Food and drink wholesaler Booker Group was one of the first companies in the UK to achieve the Carbon Trust waste standard, showing a 7.34% improvement in waste management during the measurement period. It did this through reducing food waste, supporting local communities, promoting reuse and helping customers to recycle.
The group has set itself a target to achieve zero waste to landfill by autumn 2014, and is guided by the waste hierarchy. It has been backhauling recyclables to its distribution centres for sorting, baling and onward processing since 1999. But it is now trying to minimise the creation of waste through measures such as reduced packaging.
“This is superb - a wholesaler dealing in a holistic way with a wide range of challenging materials for many dierent customers. This company is not just saying it - but doing it in impressive style.”

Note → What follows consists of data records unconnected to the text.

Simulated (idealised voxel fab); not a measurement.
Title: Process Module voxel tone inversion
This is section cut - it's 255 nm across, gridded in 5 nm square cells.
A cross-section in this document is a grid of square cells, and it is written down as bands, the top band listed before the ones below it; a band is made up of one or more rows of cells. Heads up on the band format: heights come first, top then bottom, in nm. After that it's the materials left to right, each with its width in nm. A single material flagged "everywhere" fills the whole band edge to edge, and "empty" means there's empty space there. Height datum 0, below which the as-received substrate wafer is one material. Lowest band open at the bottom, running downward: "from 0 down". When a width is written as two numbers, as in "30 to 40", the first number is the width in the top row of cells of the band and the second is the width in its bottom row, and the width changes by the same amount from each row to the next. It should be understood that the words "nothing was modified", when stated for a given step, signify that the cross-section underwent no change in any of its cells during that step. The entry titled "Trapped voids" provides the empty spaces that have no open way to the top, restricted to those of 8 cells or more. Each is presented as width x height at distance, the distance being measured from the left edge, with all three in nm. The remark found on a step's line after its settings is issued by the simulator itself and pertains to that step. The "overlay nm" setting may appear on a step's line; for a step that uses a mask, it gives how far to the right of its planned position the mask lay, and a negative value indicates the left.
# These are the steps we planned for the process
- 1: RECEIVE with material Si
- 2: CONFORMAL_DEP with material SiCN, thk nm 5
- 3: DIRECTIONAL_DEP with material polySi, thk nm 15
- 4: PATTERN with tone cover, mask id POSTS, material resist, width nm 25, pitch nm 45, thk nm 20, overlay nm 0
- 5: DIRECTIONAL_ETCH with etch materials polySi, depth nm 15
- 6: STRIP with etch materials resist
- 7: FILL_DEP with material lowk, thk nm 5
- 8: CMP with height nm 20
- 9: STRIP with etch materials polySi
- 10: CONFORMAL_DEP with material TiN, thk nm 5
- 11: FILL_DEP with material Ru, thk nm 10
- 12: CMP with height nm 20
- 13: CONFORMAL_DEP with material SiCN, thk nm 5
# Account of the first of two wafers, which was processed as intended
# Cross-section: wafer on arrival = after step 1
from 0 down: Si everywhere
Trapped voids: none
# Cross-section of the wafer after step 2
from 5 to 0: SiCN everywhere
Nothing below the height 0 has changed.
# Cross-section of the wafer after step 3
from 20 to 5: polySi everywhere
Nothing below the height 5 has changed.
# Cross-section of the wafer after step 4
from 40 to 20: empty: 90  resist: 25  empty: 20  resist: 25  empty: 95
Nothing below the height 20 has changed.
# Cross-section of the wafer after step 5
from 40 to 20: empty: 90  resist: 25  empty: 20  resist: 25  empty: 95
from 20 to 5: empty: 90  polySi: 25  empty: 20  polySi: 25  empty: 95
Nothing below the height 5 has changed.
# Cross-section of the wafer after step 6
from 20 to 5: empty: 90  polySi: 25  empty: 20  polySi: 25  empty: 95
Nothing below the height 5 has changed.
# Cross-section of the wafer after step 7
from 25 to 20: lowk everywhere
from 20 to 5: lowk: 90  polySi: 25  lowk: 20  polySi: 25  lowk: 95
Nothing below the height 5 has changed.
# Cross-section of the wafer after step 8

One initiative is to move fresh meat out of cardboard boxes into reusable meat trays. A trial with its beef supplier found this prevented contaminated cardboard going to landfill and eliminated food waste from the supply chain. Packaging is always reviewed, which may mean increasing the amount if food waste is cut further along the chain; improving the packaging of its Chef’s Larder Pate more than doubled its shelf life, preventing waste.
Booker encourages suppliers to collaborate with its supply chain team to prevent waste. By working with Walkers and transferring responsibility for ordering products from branch to a central stock team in Booker, 80% less waste was jointly sent to landfill.
With food waste, the company prioritises donation to local communities and the underprivileged. Food not fit for human consumption goes to animal feed or anaerobic digestion.
For customers, Booker has introduced a packaging recycling service at all its branches, allowing customers to recycle cardboard and shrink-wrap free of charge. It also allows customers to recycle used cooking oil and it offers battery recycling points.
Tying this all together are green champions at each branch and distribution centre, who are responsible for improving waste management and recycling levels.
All these measures resulted in the volume of waste recycled and sent for recovery increasing 24% in the past year, with its overall recycling level at 80%.